HJHS teachers: It’s all a lie’
By Marconi Calindas
Reporter
Several Hopwood Junior High School teachers, including some support staff, are crying foul over recent reports of teacher complaints against school principal Jim Brewer and vice principal Beth Nepaial, saying the people behind the complaints do not represent them.
This arose after the Public School System received a signed petition alleging of “mistreatment and belittling” of teachers and staff, supposedly by Brewer and Nepaial.
School counselor Nariany Sikyang reportedly led the signature drive.
“The counselor did not have the majority’s approval on that petition,” said the teachers, who agreed to speak yesterday on condition of anonymity.
The teachers said that the signature drive only gathered 26 signatures and not all of them were of teachers.
Hopwood has a total of 82 employees, over 50 of which are teachers; the rest are administrative and support staff.
“So it’s not the majority,” the teachers said.
The Saipan Tribune tried to obtain comments from Sikyang but she was unavailable as of press time. Brewer and Nepaial have refused to comment on the allegations on the advice of the PSS legal counsel.
The teachers said that Sikyang asked for their signatures during instruction hours, when they were preoccupied with teaching or other matters. They alleged that she even asked for a maintenance employee who barely reads and write to sign the petition, not explaining what he was signing and for what purpose.
“Three teachers already complained that Sikyang asked them to sign the petition while holding on to other papers. When these teachers read the letter, they wanted to erase their signatures, but Sikyang refused to have their names removed. The three teachers felt that they were tricked,” one of the teachers said.
These teachers insist that Brewer and Nepaial do not harass nor belittle teachers at Hopwood. “If they are mistreating or discriminating against ethnicity, they would not have hired Asian instructors,” said one of the foreign teachers.
A local teacher said that majority of the teachers did not buy Sikyang’s story.
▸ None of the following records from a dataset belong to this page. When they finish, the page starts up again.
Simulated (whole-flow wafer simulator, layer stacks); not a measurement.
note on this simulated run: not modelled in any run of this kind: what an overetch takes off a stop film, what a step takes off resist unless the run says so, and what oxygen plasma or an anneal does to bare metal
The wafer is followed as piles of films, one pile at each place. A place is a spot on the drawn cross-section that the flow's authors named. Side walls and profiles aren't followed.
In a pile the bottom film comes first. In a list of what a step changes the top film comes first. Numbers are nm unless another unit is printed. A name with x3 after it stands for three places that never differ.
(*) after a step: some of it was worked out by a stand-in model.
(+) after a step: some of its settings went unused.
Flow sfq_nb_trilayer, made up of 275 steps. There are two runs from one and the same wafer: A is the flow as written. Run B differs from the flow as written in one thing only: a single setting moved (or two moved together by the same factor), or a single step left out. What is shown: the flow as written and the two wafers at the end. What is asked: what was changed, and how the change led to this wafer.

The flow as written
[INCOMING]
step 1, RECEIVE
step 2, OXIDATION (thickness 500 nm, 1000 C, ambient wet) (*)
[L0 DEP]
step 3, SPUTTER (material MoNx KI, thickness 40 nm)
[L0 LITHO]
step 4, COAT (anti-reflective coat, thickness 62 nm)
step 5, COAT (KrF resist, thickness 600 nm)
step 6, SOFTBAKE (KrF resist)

On the issue of the Hopwood principal issuing memoranda, they said that these are basically warnings or sanction letters intended to discipline some teachers and staff who mostly have problems with punctuality.
As for Sikyang’s allegation that she was made to sit on a corner during a meeting, the teachers attested that she was the one who chose to sit on the corner as there were two to three vacant seats available during that meeting.
She was also taken from the leadership committee due to professional reasons, according to them.
“All false. It was all a lie!” said one teacher. “The other paper should have verified facts first before they wrote that,” she added.
She alleged that the students and parents are being used and that Sikyang should have consulted the school administration first before going to the media.
“We have our own code of ethics as teachers in the school,” another teacher said.
The teachers described Brewer as “an honorable man.”
“He is humble and generous and keep a low profile,” said the teachers.
PSS associate commissioner David M. Borja also vouched for Brewer, saying he is a most qualified man and not the type who would belittle any staff due to ethnic origin.
The teachers said that they agreed to the interview to let the public know that “majority of the teachers believe that their greatest concern are the children, and that Hopwood remains one of the best schools, if not the best junior high schools in the CNMI.”